Farming footprint dwindling

Farming footprint dwindling

Census shows fewer farmers operating a smaller number of farms on a lesser amount of land than five years prior.

By CHERYL DAY

Farming footprint dwindling
ACROSS the U.S. landscape, there are fewer farmers operating a smaller number of farms on a lesser amount of land than five years prior, according to the final results of the 2012 "Census of Agriculture" released May 2 by the U.S. Department of Agriculture.

"Once every five years, farmers, ranchers and growers have the unique opportunity to let the world know how U.S. agriculture is changing, what is staying the same, what's working and what we can do differently," said Dr. Cynthia Clark, the retiring head of USDA's National Agricultural Statistics Service, which administered the survey.

In fact, according to the final results, there are now 3.2 million U.S. farmers operating 2.1 million farms — which is defined as any place from which $1,000 or more worth of agricultural products were produced and sold — on 914.5 million acres of farmland.

The grand total means the footprint of the agriculture industry has shrunk by 95,489 farms that are farmed by 101,460 fewer operators, or 3.1% less. However, the actual land in farms declined by only 7.57 million acres, or 0.8% (Figure).

The average size of a U.S. farm is 434 acres, an increase of 16 acres from 2007. Texas remained the state with the most farms, at 248,809, which actually was an increase of 1,372 farms since the 2007 census.

In 2012, 173.1 million acres were farmed with conservation tillage or no-till practices. In addition, 13.2 million acres were utilized as conservation easements, and 10.3 million acres were cover crops.

Renewable energy production increased in 2012, with systems on 57,299 U.S. farms and ranches. More than 10,181 farms leased wind rights to others, and 9,054 operations had wind turbines on the farm. Moreover, 537 operations had methane digesters.

Unlike past census reports for agriculture, the 2012 census year was abnormal because drought conditions blanketed the major crop-growing areas of the U.S., which fueled record-high prices for corn and soybeans and aggressive reductions in the size of livestock operations, especially for beef operations.

As a result, agricultural sales and expenses both smashed record highs in 2012.

On the whole, U.S. producers spent $328.9 billion to produce $394.6 billion worth of agricultural products. Moreover, the net cash farm income for 2012 was $92.3 billion, a 23.7% jump from 2007.

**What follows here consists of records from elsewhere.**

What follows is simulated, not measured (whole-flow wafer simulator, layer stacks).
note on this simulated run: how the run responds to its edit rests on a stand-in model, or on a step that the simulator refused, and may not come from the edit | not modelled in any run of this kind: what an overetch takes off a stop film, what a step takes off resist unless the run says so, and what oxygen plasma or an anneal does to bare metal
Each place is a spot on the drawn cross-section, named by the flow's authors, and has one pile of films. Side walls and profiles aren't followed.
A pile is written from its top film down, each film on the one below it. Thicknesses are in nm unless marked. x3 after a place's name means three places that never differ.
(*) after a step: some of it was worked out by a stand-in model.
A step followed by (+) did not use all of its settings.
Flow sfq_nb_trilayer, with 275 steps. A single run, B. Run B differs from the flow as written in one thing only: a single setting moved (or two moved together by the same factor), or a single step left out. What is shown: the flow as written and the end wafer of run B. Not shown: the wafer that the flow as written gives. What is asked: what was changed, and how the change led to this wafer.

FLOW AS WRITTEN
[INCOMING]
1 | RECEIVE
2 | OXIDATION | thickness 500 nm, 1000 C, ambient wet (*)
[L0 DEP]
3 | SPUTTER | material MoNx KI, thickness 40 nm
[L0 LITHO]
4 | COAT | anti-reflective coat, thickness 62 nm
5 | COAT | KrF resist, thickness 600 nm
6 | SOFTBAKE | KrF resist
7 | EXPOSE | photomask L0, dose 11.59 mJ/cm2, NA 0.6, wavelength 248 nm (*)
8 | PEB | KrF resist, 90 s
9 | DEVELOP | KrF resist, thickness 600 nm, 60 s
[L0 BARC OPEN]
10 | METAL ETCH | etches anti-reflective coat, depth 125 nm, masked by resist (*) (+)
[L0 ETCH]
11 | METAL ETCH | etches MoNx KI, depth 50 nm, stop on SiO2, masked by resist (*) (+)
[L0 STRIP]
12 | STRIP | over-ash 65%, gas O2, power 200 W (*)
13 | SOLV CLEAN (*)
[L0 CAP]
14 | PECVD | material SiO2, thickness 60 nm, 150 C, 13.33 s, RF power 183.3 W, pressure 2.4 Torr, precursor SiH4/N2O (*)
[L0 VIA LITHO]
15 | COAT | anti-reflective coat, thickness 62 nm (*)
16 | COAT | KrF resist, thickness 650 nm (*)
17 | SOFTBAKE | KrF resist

Breaking down the data further, the value of crops sold equaled $212.4 billion, up 47.8% from 2007, and the value of livestock sold totaled $182.2 billion, up 18.7%.

Farms or ranches engaged in organic production in 2012 totaled 16,525 and sold $3.1 billion worth of products. Additionally, farms selling directly to consumers climbed 5.6% to 144,530 and had sales of $1.3 billion.

Following previous census trends, California led the nation with nearly $42.6 billion in sales in 2012; rounding out the top five states, Iowa had $30.8 billion in sales, Texas had $25.4 billion, Nebraska had $23.1 billion and Minnesota had $21.3 billion.

Beef cattle operations remained the largest individual segment of agriculture, with 619,172 operations, or 29% of total U.S. farms/ranches. However, a significant decline in operations — along with the cattle and calf inventory — occurred since the last census. Also, sales of cattle and calves had the highest value among the livestock segments.

For the first time, corn and soybeans captured 50% of all U.S. harvested acres, and they also claimed the top two spots for the highest value of sales for commodities.

Looking at production expenses, feed, non-breeding livestock, fertilizer, labor and cash rent were the top five expenses. Still, of the top 10 production expenses in 2012, the largest increases in input costs from the 2007 census were for seed (66%), chemicals (63%), cash rent (58.2%), fertilizers (57.6%) and feed (54.2%).

 

Faces of ag

Farming footprint dwindling
The number of all farm operators in the U.S. during 2012 was more than the entire population of Iowa, and 87% of farms were operated by families or individuals (Infographic). Also, 2.4 million live on their farm.

The average age of a principal farm operator, at 58 years old, has been on a sharp upward trend for 30 years. The South had the oldest farming operators, and the Upper Plains had the youngest.

The second operator is usually younger and mainly female, and the third operator is even younger, which illustrates how multiple generations are involved in U.S. agricultural operations.

Overall, 30% of all farm operators are female, a drop of 15,520 from 2007. All categories of minority-operated farms increased between 2007 and 2012. Farms operated by Hispanics had a significant surge, rising 21%.

Young, beginning principal operators who reported their primary occupation as farming increased 11.3% — from 36,396 to 40,499 — between 2007 and 2012.